Random drug testing procedure called into question

A seriously dehydrated Kerry footballer was detained by an Irish Sports Council drugs tester past midnight yesterday after being unable to provide a urine sample for over three hours.

Random drug testing procedure called into question

As is the procedure, the player was randomly selected following Kerry’s training session in Austin Stack Park, Tralee on Tuesday evening.

However, he had to take on a large amount of liquids before eventually passing urine. Between arriving at training and leaving, the player spent almost six hours there.

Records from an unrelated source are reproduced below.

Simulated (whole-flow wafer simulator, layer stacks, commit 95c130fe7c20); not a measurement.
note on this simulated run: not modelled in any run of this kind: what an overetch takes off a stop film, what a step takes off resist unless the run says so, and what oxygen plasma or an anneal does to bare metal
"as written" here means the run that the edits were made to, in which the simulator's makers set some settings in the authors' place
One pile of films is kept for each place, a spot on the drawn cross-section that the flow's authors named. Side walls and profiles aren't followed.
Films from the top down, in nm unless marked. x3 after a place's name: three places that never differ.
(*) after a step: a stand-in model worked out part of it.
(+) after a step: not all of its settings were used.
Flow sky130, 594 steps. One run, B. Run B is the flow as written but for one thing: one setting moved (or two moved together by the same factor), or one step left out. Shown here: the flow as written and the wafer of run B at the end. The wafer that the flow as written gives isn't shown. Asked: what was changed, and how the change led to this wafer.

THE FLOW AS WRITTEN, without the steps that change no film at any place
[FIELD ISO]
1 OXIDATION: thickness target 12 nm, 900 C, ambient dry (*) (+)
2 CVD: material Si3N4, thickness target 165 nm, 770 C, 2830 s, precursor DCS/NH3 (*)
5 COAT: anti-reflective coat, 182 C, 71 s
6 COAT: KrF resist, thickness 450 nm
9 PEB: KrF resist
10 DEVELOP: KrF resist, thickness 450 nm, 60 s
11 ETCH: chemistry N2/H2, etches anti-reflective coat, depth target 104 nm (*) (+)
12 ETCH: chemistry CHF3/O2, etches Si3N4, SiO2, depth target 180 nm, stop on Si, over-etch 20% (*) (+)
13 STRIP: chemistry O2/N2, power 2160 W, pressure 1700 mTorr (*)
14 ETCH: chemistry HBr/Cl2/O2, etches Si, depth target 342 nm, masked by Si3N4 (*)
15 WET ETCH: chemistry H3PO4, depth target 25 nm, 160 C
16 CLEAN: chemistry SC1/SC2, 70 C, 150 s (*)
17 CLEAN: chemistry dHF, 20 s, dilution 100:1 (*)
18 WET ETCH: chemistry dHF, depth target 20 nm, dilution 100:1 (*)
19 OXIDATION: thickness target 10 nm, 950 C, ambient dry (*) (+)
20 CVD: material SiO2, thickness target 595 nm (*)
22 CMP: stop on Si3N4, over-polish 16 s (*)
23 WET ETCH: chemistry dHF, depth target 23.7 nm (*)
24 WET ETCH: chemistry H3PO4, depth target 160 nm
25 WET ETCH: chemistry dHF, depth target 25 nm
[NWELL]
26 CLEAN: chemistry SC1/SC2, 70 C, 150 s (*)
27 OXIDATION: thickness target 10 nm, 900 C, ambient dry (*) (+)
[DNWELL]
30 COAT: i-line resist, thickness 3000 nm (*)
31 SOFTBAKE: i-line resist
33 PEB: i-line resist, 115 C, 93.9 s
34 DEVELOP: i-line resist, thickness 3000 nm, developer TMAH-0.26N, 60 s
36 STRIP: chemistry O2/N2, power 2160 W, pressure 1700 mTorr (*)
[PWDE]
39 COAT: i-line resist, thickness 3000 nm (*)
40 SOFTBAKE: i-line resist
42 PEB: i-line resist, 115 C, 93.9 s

“It was a joke,” said a source close to the player. “He didn’t sign any contract to commit to it. He’s not a professional. He had a job to go to the following morning.”

GAA director of games administration Feargal McGill yesterday sympathised with the player’s predicament.

However, he also emphasised the importance of the GAA’s commitment to the Irish Sports Council’s anti-doping controls.

“It’s not uncommon in our sport or most other sports,” said McGill. “The problem is when a player finds it difficult to pass urine.

“The bottom line is we’re committed to the anti-doping programme rolled out by the Irish Sports Council.

“We have great sympathy for players who find themselves in such situations. The procedure of providing a urine sample is not necessarily comfortable for most of them.

“However, it is one of the conditions laid out for the Government-funded grants for inter-county players and it has to be adhered to.”

The issue of GAA’s amateur players having to make themselves available for the same tests as professional sportsmen and women has been a thorny issue for the Association since the anti-doping tests were introduced to inter-county Gaelic games in 2001.

However, the ISC have made it clear Gaelic players must also be considered for testing if funding for the GAA and the inter-county players’ Government-funded grants scheme.

As part of their recently-inked official recognition protocol with the GAA, the Gaelic Players Association (GPA) have agreed to a strict adherence of the ISC’s anti-doping controls.

However, in 2008 they polled their members to seek approval to boycott drug tests. Part of the GPA’s reasoning behind the action was a threat to the inter-county players’ grants.

Kerry have had high-profile dealings with anti-doping testers before. Aidan O’Mahony was eventually found innocent after he registered a positive test following the 2008 All-Ireland final defeat to Tyrone.

O’Mahony’s sample was found to contain abnormal levels of salbutamol — a drug used to combat asthma, which O’Mahony suffers.

The GAA’s anti-doping committee ruled the levels of the substance found in his sample were “consistent with the inhalation of the substance” and he was cleared of any wrongdoing.

Last year 92 inter-county GAA players were tested with all of the tests returning a negative results for doping.

However, the latest development raises the issue of the procedures taking place before training sessions instead of after them when players will be dehydrated.